In the beginning of this story, I felt like we were very much getting the set up of Lennie, her wacky family (Gram & Uncle Big), and life after Bailey's death. It was a necessary set up and immediately we are put into the "teen mindset", with the narrative being told directly from Lennie and in a very much juvenile voice. I felt like that really helped me get into the characters and put a lot of emotion into the story since we get it streaming straight from Lennie. It actually made for a lot of fun at times as well because we also get the goofy over-excited gushing and lots of "Nuh-uh"/"Yuh-huh!" between Lennie and her best friend Sarah. It could have been annoying if it was overdone, but it was a nice balance and it made it cute and enjoyable! It's kind of how much I loved If I Stay for how mature its tone was -- I loved THE SKY IS EVERYWHERE for how realistic its teen voice was.

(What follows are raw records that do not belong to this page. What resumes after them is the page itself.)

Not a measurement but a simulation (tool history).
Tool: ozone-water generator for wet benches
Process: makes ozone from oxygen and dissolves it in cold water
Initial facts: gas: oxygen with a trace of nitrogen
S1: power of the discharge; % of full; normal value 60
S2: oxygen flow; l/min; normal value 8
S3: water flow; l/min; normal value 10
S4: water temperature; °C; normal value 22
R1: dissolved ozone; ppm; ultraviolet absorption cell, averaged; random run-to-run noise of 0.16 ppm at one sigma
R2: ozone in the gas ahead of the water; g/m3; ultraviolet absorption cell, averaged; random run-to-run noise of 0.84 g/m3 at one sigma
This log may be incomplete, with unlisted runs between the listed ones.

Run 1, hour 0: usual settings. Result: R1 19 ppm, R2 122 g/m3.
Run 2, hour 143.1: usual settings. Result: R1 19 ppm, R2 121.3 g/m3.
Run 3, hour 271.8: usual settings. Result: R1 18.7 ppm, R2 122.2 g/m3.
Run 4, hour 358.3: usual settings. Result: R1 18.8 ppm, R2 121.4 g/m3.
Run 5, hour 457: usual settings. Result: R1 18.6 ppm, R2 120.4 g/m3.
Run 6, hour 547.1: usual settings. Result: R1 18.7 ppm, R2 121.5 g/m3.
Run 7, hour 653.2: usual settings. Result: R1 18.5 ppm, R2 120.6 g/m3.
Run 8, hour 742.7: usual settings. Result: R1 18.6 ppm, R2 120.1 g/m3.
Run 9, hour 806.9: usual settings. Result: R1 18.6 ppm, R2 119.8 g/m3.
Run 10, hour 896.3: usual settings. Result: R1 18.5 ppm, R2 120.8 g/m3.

I think the story was particularly heartbreaking for me because it sort of put me in Lennie's place. I'm the younger sister and I've grown so much closer with my older sister (the only sister I have!) in the past few years and she really is one of my best friends. It's quite devastating to have to imagine myself going through that, so when I got so involved in the story, it made Lennie's grief that much stronger as I was reading.

I actually liked the back-and-forth of Lennie going between Toby and Joe. Not in the sense that I agreed with it, but in the sense that it made sense to me. I feel like going through that kind of grief, it's logical to go where you find comfort and at the same time Lennie almost felt wrong falling in love when she was in so much pain. It was a good story line in the book and just added that much more to the story versus just a straight-up whirlwind romance.

I absolutely adored the quirkiness of Lennie's family! For some reason it had a very WALK TWO MOONS feel for me all throughout the book. I think it's because of the relationship Lennie has with her grandmother and I pictured Big as the father-figure even though he's Lennie's uncle. It also had the missing mother element as well. I really think that made me that much more connected to the book since WALK TWO MOONS is one of my favorite books from my childhood.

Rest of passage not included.